A reading from the book of rooster:
Greetings prospective Phononite!
However you wound up here, I’m glad you are.
To me (Reddest Rooster), the Phonon Protocol represents the financial equivalent of nuclear weaponry. It changes the game completely as soon as it’s on the board. Understanding both the implementation and advantages of this technology is crucial, hence this essay:
i.
Consider how you would describe a SCUBA dive to someone with no concept of the ocean?
There are many layers of understanding between “I live in the mountains, my parents lived in the mountains, I’ve no conception of ‘the sea’” to “yesterday I was navigating submerged cave structures off the Yucatan”.

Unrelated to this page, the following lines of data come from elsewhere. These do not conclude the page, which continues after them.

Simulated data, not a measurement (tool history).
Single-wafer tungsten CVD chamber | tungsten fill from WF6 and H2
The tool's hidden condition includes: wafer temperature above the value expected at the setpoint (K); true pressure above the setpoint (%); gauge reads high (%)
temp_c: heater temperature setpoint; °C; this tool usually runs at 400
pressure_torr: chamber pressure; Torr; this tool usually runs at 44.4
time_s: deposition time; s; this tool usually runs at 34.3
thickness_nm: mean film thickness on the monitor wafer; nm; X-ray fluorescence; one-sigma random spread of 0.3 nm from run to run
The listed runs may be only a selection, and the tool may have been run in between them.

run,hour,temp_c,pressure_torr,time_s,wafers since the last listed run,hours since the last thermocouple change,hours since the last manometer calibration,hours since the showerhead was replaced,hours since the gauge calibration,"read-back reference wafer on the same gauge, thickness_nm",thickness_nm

There are several ways for a complete virgin to begin to get seasoned. Going in raw and falling for a scam on your first try isn’t wrong per se, but most would aim to do better. (Bitcoin OG Chris DeRose used to say you haven’t joined the crypto community until you’ve been scammed at least once -pg)
It is not strictly necessary to understand the historical or philosophical roots of the trillion dollar crypto-industry, but if you’re going to take my class you’re going to at least try to grok the motives of the people who gave us this technology.
A purely peer-to-peer version of electronic cash would allow online payments to be sent directly from one party to another without going through a financial institution. Digital signatures provide part of the solution, but the main benefits are lost if a trusted third party is still required to prevent double-spending.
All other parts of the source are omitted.